Hi, I feel like I'm not great at permutations and combinations in general. I don't fully understand why we have to multiply certain things. Eg, we did this one in class but if I were to do it by myself, I probably wouldn't get the answer:
Four mice A,B,C and D are placed in the centre of a maze which has five exits. Each mouse behaves independently and is equally likely to leave the maze through any one of the five exits. Find the probability that any 3 of the 4 mice come out the same exit, and the other comes out of a different exit.
The working out is p=5C1 x 4C3 x 1/5 x 1/5 x 1/5 x 4/5 = 16/125.
Like how do you know what things you have to account for and multiply by?? Maybe I just don't understand the basics? Help please
To answer your question on understanding,
and means multiply.
This is the fundamental principle of counting. For example, if there are \(3\) different choices of burgers and \(2\) different choices of drinks, then there are \(3\times 2 = 6\) ways of selecting a burger
and a drink. In general, if there are \(m\) ways of doing 1 thing and \(n\) ways of doing another thing, then there's \(mn\) ways of doing both things.

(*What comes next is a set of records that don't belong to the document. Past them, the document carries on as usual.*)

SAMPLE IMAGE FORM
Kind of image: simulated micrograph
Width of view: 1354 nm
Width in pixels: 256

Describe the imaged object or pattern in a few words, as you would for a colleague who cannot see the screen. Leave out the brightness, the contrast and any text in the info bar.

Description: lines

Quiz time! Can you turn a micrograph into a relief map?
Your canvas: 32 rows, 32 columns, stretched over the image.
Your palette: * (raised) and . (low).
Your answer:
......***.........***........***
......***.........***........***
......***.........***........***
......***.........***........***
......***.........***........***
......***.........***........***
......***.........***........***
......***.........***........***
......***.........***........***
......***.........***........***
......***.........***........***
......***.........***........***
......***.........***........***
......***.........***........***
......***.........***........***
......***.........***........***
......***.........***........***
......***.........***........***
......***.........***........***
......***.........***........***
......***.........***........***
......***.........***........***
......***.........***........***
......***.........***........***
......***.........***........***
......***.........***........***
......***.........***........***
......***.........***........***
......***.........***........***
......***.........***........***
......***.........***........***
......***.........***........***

However also note that in your context, the
independence assumption means that whatever one mouse does will 100% not influence what the other mouse does. Independence is a nice thing in probability because if we have an event \(A\) and another event \(B\) (and they're independent), then the probability of doing \(A\)
and \(B\) is just the probability of \(A\) and of \(B\) multiplied. That is, \(P(AB) = P(A)\times P(B)\).
\[ \text{The solution presented to your question is a common concept in MX1 level probability.}\\ \text{It says that the probability of a certain event to happen}\\ \text{can first be found by counting the number of }\textbf{distinct configurations}\text{ that satisfy the event}\\ \text{times the probability of }\textbf{a particular configuration}\text{ of that happening.} \]
Absorb the intuition behind the
solution to those particular problems in the following explanation.
\[ \text{With reference to that particular example, the event we're interested in is}\\ \text{3 mice going to the same exit, and 1 mice going to some random one.} \]
\[ \text{We first count the number of configurations this can occur in.}\\ \text{Note that the question doesn't say specifically}\\ \textit{which mouse must go to which exit.}\\ \text{This needs to be counted.} \]
\[ \text{Note that we have an }\textbf{and}\text{ scenario:}\\ \text{we must choose the 3 mice to go through one exit of our choice.} \\ \text{Since we require 1 exit out of 5, we get the }\binom51.\\ \text{Since we require 3 mice out of 4, we get the }\binom43. \]
Boom. Multiplying this (again, this is an
and scenario) we automatically get \( \binom{5}{1}\binom{4}{3} \).
\[ \text{Now that we've counted the different configurations,}\\ \text{we compute the probability for a }\textbf{particular}\text{ configuration.} \]
\[\text{An example of a particular configuration is three mice go through exit 1.}\\ \text{That could be mice, say, }B,\, C\text{ and }D.\\ \text{Thanks to }\textbf{independence}\text{, the probability they all go through exit 1 is}\\ \frac15 \times \frac15 \times \frac15. \]
\[ \text{Then, we have the remaining mouse }A.\\ \text{It must go through an exit that is }\textbf{not}\text{ exit }1.\\ \text{This occurs with probability }\frac45. \]
\[ \text{But again, due to }\textbf{independence}\text{, the probability that the 4 mice behave like this}\\ \text{will literally just be }\frac15\times \frac15\times \frac15 \times \frac45.\]
Multiply that, to the number of configurations you had, and there's the answer in the working out.
Side note: This is not my preferred way of approaching this problem. I use a different pattern that is 100% combinatorial - it almost avoids probability. But for now I will not discuss it - you can ask again if you really want to know.
Note that nevertheless the concept of "number of configurations" times "probability of a particular configuration" hasn't failed me before. It's just not my preference. This is because I don't think it is adaptable to weirder questions.